BALTIMORE (AP) - Early in 1942, Sunpapers war correspondent Lee McCardell left Baltimore and traveled to England, where he joined the 29th Division - the Blue and Gray - composed of National Guardsmen from Maryland, Virginia and Pennsylvania who were training for the eventual invasion of Northern Europe, which would not happen until 1944.
It would be nearly three years before McCardell reunited with his wife and three daughters - one who was born while he was overseas - who lived on Wilmslow Road in Roland Park. In winter 1942, a homesick McCardell, like other Americans engaged in the war effort, was away from home for the first time at Christmas.
Stationed at Tidworth, a British Army post near Salisbury, England, he decided to write a letter to his daughters, but then realized if he sent it by regular post it would not reach Baltimore until after New Year’s, so he decided to cable it as a press dispatch to The Evening Sun.
McCardell’s three daughters, Mary Ann, Abby and Tillie, were pleased with the letter, which he always signed “Dada.”
In 1943, he wrote a Christmas letter from London. On Christmas Eve 1944, while covering Gen. George S. Patton Jr.’s Third Army, he wrote from Luxembourg, as the Battle of the Bulge raged on in the snows of the Ardennes, during the worst winter in Europe in a century.
“Dear Children, the real name of the town where I am is Luxembourg, but on Christmas Eve, I’d rather call it ‘toy land,’” McCardell wrote. “Yesterday it snowed, and now Luxembourg, with its funny houses, sharp church steeples, ruined castles and high arched bridges looks exactly like a little town in a Christmas garden under a Christmas tree.

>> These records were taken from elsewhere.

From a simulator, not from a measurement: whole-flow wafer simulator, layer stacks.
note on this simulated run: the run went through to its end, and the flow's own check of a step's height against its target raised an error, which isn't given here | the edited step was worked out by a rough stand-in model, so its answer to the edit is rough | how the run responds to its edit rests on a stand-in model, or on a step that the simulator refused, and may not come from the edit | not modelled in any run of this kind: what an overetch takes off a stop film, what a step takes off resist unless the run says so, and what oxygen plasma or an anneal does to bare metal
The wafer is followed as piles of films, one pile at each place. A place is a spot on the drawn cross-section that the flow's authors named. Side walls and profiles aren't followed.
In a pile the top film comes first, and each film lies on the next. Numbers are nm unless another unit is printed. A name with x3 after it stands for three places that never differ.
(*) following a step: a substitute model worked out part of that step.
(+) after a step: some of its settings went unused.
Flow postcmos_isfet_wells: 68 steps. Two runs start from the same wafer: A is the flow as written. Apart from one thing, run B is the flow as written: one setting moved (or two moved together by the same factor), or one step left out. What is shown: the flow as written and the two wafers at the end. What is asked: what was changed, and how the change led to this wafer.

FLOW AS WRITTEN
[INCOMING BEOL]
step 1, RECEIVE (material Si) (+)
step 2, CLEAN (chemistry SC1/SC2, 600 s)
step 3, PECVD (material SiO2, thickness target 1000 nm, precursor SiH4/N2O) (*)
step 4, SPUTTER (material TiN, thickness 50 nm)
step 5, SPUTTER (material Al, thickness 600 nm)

“In a world of miserable men this Christmas Eve, who am I that I should be comforted by the knowledge that my three children will sleep this night in warm, dry beds; that you’ll awake tomorrow morning, bright-eyed in a cheerful house with a roof and all its doors and windows?
“So many, many other children of Europe will sleep tonight in homes without roofs, without doors or windows. Many will sleep on straw in cold, damp cellars where Santa Claus, even if he should extend his continental activities from St. Nicholas Day through tonight, will never find them.
“At least there is peace in your world of good will. Good night. God bless you as bountifully as he has blessed me. And a Merry Christmas.
Dada”
With the end of the war in Europe in 1945, McCardell returned to Baltimore, and with the coming of Christmas, his editor suggested he write a Christmas letter to the children of war-ravaged Europe.
“This is the eve of the white Christmas so many American soldiers used to sing about. You must remember the tune of the song. The bands always played it at the Christmas parties the American soldiers used to give for you,” McCardell opened the letter which he addressed “Dear Children.”
In describing Baltimore’s Christmas Eve, he wrote, “There is an abundance of all the things most children of the Christian countries of northern Europe used to know at Christmas time - food, sweets, toys, warmth, music, Christmas greens.”
McCardell said a Christmas tree cost $3. “That’s a lot of money, even in America for a Christmas tree. Most of the trees will be decorated with strings of colored electric lights. New strings of lights cost $5.95 this year - a lot of money for lights in America.”
He observed that Christmas Day will be a “joyful morning in all those American homes where soldiers and sailors who have been away from their families for the last three years or four Christmases are home again.”
But for the children of war-torn Europe, it would be a hard Christmas.
“Real hunger and real want,” he wrote, were conditions most Americans couldn’t embrace. “No American who stayed at home seems to have the faintest notion of how scarce food and shelter are over there. And, of course, none who stayed at home can be expected to carry in their hearts any haunting memories of hungry, undernourished babies and little children in shattered houses, and cold and damp cellars.”
He added a measure of hope. “And while you won’t begin to have all the good things we have, it will be a joyful Christmas for you, too - your first Christmas in peace for six years.”
Describing himself as a “pessimistic sentimentalist” and a “natural-born sucker,” he wrote that he would enjoy Christmas, but lamented, “I wish it were going to be more of a peace Christmas, less of a victory celebration.
“God grant you a happier New Year.
“Lee McCardell.”
McCardell was assistant managing editor of The Evening Sun at his death in 1963. He was 61.